For example, you can see here how frequently the numbers 1 through 45 have been drawn in the Saturday X Lotto. At the time of writing this, Number 8 was the most frequently drawn, recorded as occurring a total of 289 times between Draw Number 351 to 3265. Note that the Saturday X Lotto Draws are odd-numbered, so Draw 351 to 3265 actually consists of 1458 (i.e. (3265-351)/2+1) weekly games.

Of course there will be random variation in how frequently balls are drawn over time, just as there’s random variation in heads and tails in the toss of a coin. But is it particularly unusual for the Number 8 Ball being drawn 289 times in 1458 games of Saturday X Lotto?
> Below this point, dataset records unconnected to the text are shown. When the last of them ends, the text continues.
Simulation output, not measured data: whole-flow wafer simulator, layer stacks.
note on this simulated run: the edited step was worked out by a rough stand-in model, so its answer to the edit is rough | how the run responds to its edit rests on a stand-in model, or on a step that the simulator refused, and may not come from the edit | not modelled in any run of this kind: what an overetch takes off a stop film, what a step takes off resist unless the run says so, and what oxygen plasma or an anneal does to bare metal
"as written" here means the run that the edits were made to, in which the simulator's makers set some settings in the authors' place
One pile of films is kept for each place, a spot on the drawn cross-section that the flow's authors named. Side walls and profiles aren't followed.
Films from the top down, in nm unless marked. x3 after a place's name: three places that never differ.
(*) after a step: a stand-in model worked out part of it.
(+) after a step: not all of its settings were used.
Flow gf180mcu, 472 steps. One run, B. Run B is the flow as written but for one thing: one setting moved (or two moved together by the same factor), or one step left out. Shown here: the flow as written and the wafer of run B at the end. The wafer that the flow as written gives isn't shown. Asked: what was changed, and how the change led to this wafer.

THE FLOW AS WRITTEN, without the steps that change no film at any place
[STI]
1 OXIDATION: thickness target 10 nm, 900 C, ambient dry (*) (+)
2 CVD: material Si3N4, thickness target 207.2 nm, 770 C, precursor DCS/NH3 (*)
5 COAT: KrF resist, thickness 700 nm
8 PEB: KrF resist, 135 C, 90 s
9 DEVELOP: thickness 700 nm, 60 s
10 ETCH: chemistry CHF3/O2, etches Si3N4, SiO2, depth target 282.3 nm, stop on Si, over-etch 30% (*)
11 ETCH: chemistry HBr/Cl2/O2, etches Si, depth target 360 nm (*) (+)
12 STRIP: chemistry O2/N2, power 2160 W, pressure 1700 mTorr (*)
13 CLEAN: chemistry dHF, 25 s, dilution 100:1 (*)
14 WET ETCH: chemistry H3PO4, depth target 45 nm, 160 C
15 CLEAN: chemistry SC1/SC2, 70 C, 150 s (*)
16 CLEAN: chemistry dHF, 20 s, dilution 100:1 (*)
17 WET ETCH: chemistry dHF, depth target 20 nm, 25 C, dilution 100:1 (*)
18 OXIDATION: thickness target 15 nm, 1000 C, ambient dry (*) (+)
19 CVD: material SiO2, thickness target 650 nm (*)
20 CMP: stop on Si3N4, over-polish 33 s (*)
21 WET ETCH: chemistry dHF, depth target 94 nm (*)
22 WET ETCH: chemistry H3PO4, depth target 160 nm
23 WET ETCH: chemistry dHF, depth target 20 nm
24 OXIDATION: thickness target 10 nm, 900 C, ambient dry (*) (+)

Is South Australia’s Saturday X Lotto biased towards the number 8?

Now before we can determine if the Number 8 being drawn 289 times in 1458 games of X Lotto is an extraordinary event, it helps if we first work out how many times we expected it to happen. In X Lotto, a total of eight balls (6 balls for the main prize and then 2 supplementary balls) are selected without replacement from a spinning barrel of 45 balls. The probability of any single number of interest being selected in eight attempts without replacement from a pool of 45 can be calculated using a Hypergeometric Calculator as P(X=1)=0.17778 (i.e. just under 18%). Therefore we expect the Number 8 (or any other number for that matter) to be drawn 0.17778 x 1458 = 259 times in 1458 games.

So observing 289 occurrences when we were only expecting 259 certainly seems unusual, but is it extraordinary?

To answer this, I’ll employ the Binomial test to evaluate the null hypothesis, H0:

H0: Observed frequency of the Number 8 being drawn in SA Lotteries’ Saturday X Lotto is within the expected limits attributable to chance (i.e. the lotto is a fair draw)

vs. the alternative hypothesis, H1:

H1: Observed frequency is higher than would be expected from chance alone (i.e. the lotto is not a fair draw)

The statistics package, R, can be used to run the Binomial test:

> binom.test(289,1458,0.17778,alternative=”greater”)

> Exact binomial test
> data: 289 and 1458
> number of successes = 289, number of trials = 1458, p-value = 0.02353
> alternative hypothesis: true probability of success is greater than 0.17778

So we can reject the null hypothesis of a fair draw at the alpha=0.05 level of significance.  The p-value is small enough to conclude that the true probability of Number 8 being drawn is higher than expected based on chance alone.

However, please note that I am definitely not suggesting that anything untoward is going on at SA Lotteries, or that you’ll improve the odds of winning the lottery by including the number 8 in your selection. For a start, rejection of the null hypothesis of a fair system occurs at the standard, but fairly conservative, alpha=0.05 level. What if I had decided to use alpha=0.01 instead? The null hypothesis of a fair system would be retained. Things are all rather arbitrary in the world of statistics.

Still, a curious result that utilised several statistical concepts that I thought would be interesting to blog about.